US$ 24 billion/year is the companies' investment estimate for increasing oil and natural gas production in Brazil.

This context highlights the importance of this industry for the world and Brazilian economies - which also indicates that the energy transition in these countries is still a medium and long-term plan, given the sector's dependence on it.

So, while it is becoming urgent for oil companies to align themselves with the climate agenda, especially on the issue of carbon emissions, it is equally important for economic balance and global energy availability to improve production performance, reduce operating costs and mitigate the environmental impact of the entire O&G chain.

 

Technologies to transform the sector

In this process, O&G companies can look to digitalization as the best shortcut for modernizing their operations, increasing productivity and safety at all levels of the chain and generating more sustainable growth paths.

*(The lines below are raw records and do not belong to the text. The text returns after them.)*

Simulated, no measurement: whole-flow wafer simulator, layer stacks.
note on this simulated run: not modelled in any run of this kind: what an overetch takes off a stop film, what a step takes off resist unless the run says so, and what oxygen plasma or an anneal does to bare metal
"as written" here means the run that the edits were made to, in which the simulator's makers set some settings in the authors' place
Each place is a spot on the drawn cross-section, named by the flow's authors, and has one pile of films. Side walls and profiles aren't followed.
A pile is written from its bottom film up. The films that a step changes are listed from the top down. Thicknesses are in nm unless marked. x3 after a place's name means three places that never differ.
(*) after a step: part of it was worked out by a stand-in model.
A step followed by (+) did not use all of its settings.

IoT ecosystems, for example, have been used to collect real-time data on the entire production and distribution infrastructure - from marine extraction platforms and refineries to extensive pipeline networks and logistics systems. The aim is to improve operational efficiency by cutting unnecessary related costs, raising productivity, reducing energy consumption and ultimately boosting companies' profitability.

Edge computing has helped speed up data processing in remote areas with restricted connectivity. The use of drones and augmented reality glasses is becoming increasingly common in the inspection of offshore platforms and production structures, where the high risk of safety makes the use of these resources essential.

READ MORE: The digital transformation of the oil and gas industry

More recently, artificial intelligence (AI) has played a key role in transforming the sector. The relevance of this tool has been increasingly perceived in the sector. According to a survey by Ernest & Young (EY), 921% of O&G companies around the world are investing or intend to invest in AI within five years. And 50% of the executives interviewed in the study are already using this technology to solve challenges in their organizations.

 

AI cases in the sector

According to a report by the Al-Attyiah Foundation, a Qatari organization that monitors the global energy industry, there has been an increase in the number of cases of large oil companies that have adopted AI to solve problems in recent years - and are saving millions of dollars as a result.

In 2021, the Malaysian company PETRONAS implemented the AVEVA Predictive Analytics program to detect failure risks in its production infrastructure. More than 200 models were applied in the first year, resulting in 51 early equipment failure alerts. The process delivered a preserved value of US$ 17.4 million in the anticipation of problems - 14 times more than invested with the solution.

Two years ago, the Wadia Institute of Himalayan Geology (WIHG) discovered a new AI-based technique for analyzing seismic waves in order to identify the presence of hydrocarbons - such as oil and natural gas - below the surface, increasing the efficiency of the process of discovering new reservoirs for exploration.

 

Perceived value

For McKinsey consultants, one of the main challenges for the digital acceleration of the O&G sector is the difficulty in making the investments made in innovative and intelligent technologies tangible. The difficulty is not technical, but one of vision and culture.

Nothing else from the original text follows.